We start in Texas, where schools are testing out radio frequency ID, or RFID tags, that allow easy identification and tracking of students. David Kravets is a staff writer for Wired. He says schools are using this tech to try to get more money from the government, which pays schools’ by the number of students that show up.

“The old school method was if you weren’t in your chair they had no way of knowing you were on campus, right? But now, with these RFID tags, which they also use to track cattle, now they know you’re there,” Kravets said. “And they can legally charge the state for you being there, plain and simple.”

With the tags, a school could count a kid even she’s dawdling on the way to class. Kravets says quick web search finds a whole lot of companies looking to get in on the kid-tracking business.

“It’s not a big business yet, but I believe that with these companies hocking these wares, and hocking it for less safety reasons and more financial reasons, it could take off,” he added.

As you might guess, schools putting RFID tags on kids does not go over well with privacy experts. Marc Rotenburg heads the Electronic Privacy Information Center.

“It’s controversial because it will reveal the child’s name and also their location,” Rotenburg said. “It’s a little bit like putting a beacon on top of someone saying this is my name and this is where I am. And I think for a lot of families that may not be too comforting.”
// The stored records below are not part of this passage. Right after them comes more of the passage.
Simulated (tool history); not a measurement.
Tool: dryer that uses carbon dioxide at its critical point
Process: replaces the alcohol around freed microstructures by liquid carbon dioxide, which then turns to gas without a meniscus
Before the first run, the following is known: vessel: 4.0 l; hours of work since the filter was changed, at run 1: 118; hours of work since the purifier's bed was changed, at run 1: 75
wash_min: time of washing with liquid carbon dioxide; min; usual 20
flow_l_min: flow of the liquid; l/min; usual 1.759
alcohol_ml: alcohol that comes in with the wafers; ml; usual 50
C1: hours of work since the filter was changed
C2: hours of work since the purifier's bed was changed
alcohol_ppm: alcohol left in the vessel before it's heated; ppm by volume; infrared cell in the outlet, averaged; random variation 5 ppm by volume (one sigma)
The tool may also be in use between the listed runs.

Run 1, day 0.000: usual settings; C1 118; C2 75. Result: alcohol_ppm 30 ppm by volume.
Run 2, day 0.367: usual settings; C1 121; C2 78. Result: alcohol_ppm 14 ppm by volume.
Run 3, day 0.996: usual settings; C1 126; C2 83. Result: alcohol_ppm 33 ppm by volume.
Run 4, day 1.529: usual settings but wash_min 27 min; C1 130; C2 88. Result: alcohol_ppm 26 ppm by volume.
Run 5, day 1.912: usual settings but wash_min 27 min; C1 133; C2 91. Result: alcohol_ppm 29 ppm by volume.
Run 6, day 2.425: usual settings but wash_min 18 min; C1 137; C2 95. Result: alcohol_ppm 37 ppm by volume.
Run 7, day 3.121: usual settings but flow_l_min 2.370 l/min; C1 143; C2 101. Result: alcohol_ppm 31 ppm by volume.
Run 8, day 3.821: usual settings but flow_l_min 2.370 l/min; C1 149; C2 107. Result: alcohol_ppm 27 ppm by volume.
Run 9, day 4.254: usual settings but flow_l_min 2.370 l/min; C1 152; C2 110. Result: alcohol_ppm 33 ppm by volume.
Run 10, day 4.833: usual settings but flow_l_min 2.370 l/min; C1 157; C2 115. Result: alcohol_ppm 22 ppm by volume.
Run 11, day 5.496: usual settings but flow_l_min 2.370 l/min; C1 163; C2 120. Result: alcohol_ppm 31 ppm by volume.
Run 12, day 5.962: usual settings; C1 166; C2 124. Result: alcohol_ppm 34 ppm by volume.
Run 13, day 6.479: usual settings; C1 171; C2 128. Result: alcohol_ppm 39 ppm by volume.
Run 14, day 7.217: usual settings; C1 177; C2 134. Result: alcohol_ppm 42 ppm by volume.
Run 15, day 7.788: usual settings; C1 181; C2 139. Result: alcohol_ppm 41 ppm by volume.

Rotenburg says you’ve gotta ask whether the benefits here outweigh the risks?

“Particularly for young children,” he said. “It’s a good idea to ask them to think about when they are disclosing their personal information.”

There’s another reason the tags might not be such a brilliant solution. They open up the potential to some Ferris Bueller-style extracurricular activities: You could just slip your tag to your friend and go play hooky out back.

“Yes indeed,” Rotenburg confirmed. “As with all technological solutions there are always work-arounds and I think one of the things clever kids will figure out is they can always give their tag to a friend and have them both sitting in class while one is out at the movies.”


And now one more story from the files of our futuristic, kind of disturbing, present. This one we start on the race track where a four-footed robot can be found running faster than Usain Bolt.

The four-footed Cheetah robot, created by Boston Dynamics with help from the military’s DARPA program, clocked 28.3 miles per hour in the lab topping Usain Bolt’s 27.78 miles per hour best.

They are planning to test an unleashed version, outdoors, next year. Just imagine a metal, animal like thing racing toward you. (Maybe we do want the radio frequency id tags for these guys, just in case.)